If the ME’s search turns up nothing, the case goes to the county public administrator, who performs his own search for relatives and documentation. If that search yields no possible form of payment for a funeral — say, the deceased’s savings account or a child willing to foot the bill — then the county Department of Social Services can assist.

“If the body ends up with the ME and nobody comes in to claim it and they can’t locate anybody, they contact us,” said Franklyn Farris, Suffolk County’s public administrator. “We try to locate somebody, and if we can’t find anyone to step up or locate any funds, we go to DSS, they pick out the funeral home and we authorize them to do it.”

With the public administrator’s authorization, DSS can give up to $1,200 to any funeral home willing to take on such a job, often called a “welfare case” or a “DSS case.” The guidelines are strict: only a simple cloth-covered casket, short visiting hours and so on. (If they wish, family members can also contribute up to $1,200 of their own to add services.)

Once a funeral home accepts a case, it must handle the rest of the process — from embalming to burial — on its own. Here on the North Fork, which is generally affluent compared to the rest of Suffolk County, any given funeral home could encounter a half-dozen such scenarios a year.

However, the average cost of even the simplest service and burial in the area can range from $2,300 to $3,500, according to a number of funeral directors. So whenever a funeral home accepts a DSS case, it does so at a substantial discount.

“If I have to purchase a grave, I’m probably losing $1,000 to $1,500, but it doesn’t hurt you businesswise,” said Joe Grattan, funeral director at DeFriest-Grattan Funeral Homes in Mattituck. “It’s sort of an obligation. You have to do something for people.”

Sometimes, that cost is mitigated because a person’s family has already purchased a burial plot. And indigent veterans can be buried at Calverton National Cemetery for free.

Cemeteries are rarely involved in the process, however. Richard Ehlers, superintendent of New Bethany Cemetery in Mattituck, said he never even knows when a person is being buried with a county stipend.

“[A funeral director] will call me up and say, ‘I need a plot for a person,’ ” he said. “He doesn’t tell me whether they’re rich, poor, race, anything.”

Cremation is cheaper — costing roughly $1,600 in a DSS case, according to Mr. Mathie — but under New York State law, funeral directors can only cremate when there is clear evidence that’s what the person wanted.

“Cremation is irreversible,” Mr. Mathie said. “Six months down the line, if a relative steps forward and says, ‘Where’s my loved one?’ and the person’s cremated, there’s a problem. But if the person’s buried in the wrong place, you can always correct the situation.”

The number of funeral homes willing to take on these cases is unclear because no law requires it.

“The funeral homes that will step up and bury indigents, people without funds, for the DSS amount are really providing a public service,” he said. “They’re really losing money, and that’s why there aren’t a lot of funeral homes that do this anymore.”
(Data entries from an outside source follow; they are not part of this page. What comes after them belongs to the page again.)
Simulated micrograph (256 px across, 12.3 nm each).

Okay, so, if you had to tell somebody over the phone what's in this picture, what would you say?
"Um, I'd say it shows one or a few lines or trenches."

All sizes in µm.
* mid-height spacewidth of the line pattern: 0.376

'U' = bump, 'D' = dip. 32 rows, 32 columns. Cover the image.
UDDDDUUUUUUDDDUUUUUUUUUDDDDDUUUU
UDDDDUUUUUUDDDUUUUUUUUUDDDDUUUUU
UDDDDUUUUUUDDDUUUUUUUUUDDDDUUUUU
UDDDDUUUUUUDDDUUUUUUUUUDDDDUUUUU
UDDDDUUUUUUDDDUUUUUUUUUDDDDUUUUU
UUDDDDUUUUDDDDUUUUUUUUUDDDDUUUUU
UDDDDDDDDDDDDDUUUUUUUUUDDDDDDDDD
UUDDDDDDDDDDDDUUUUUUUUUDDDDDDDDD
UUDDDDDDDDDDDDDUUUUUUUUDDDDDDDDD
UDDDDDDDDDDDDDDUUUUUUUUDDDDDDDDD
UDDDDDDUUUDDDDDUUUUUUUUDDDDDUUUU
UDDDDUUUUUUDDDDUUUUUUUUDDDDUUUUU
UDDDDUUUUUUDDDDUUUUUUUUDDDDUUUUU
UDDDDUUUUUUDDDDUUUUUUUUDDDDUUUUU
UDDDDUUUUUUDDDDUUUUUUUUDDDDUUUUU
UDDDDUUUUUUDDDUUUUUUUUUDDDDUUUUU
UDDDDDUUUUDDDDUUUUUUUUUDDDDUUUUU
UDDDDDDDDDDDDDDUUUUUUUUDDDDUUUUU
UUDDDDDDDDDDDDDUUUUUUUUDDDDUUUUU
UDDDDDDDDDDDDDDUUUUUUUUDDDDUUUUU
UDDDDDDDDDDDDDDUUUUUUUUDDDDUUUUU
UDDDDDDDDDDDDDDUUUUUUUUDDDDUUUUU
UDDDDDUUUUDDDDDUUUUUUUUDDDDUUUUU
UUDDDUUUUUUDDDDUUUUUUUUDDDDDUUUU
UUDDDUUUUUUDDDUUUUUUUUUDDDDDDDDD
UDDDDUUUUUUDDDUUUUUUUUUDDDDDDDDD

Mr. Mathie said it’s a mix; after all, anyone who takes on a welfare case essentially loses money. But Mr. Grattan, who has “worked in every funeral home east of Patchogue,” said he has “never heard of any case being turned down.”

Both Mr. Grattan and Mr. Mathie say they accept DSS cases. So, too, does Karen Heppner, funeral director for both Costner-Heppner Funeral Home in Cutchogue and McLaughlin Heppner Funeral Home in Riverhead.

“How can you deny somebody a proper burial in the community you live in?” Ms. Heppner said. “How can I say, ‘No, I’m not going to do it for you because you’ve had hard times’?”

Some homes have been doing funerals as a public service for decades. Mr. Grattan remembers his that predecessor, David DeFriest Sr., buried four migrant workers who had died in a fire at the Cutchogue labor camp.

“I can’t say for sure whether he got paid a dime,” he said. “He may have gotten something from social services or from the Department of Welfare, as they called it in those days. What would have happened to them? I don’t really know.”

In some cases, funeral directors must play an additional role: that of final witness to the burial. Traditionally trained to help the grieving put their loved ones to rest, these men and women sometimes become surrogate families, standing in to do whatever they can to make sure everyone’s departure is properly acknowledged.

Mr. Grattan remembers several cases in which he, a clergyman and a gravedigger were the only people present at a burial. Mr. Mathie has also had such experiences, just like his recent “surreal” case.

In one instance about 20 years ago, Mr. Mathie brought a casket to a church for a service and no one came save for the priest and six pallbearers.

“Usually the pallbearers go out for coffee,” he said. “I said to the boys, ‘Sit in church, please.’ So we all sat in the church. We were the family.”

That stuck with him for the better part of two decades. And in the years since, he said, there have been “too many times” when a burial or cremation went unattended. But for many, helping out in those lonely cases is simply the right thing to do — ethically, spiritually and existentially.

“That is my chosen task to do,” Mr. Mathie said. “Here I am; I’m a funeral director. Not everyone goes out with many people surrounding them. When they have nobody, at least we’re there for them.”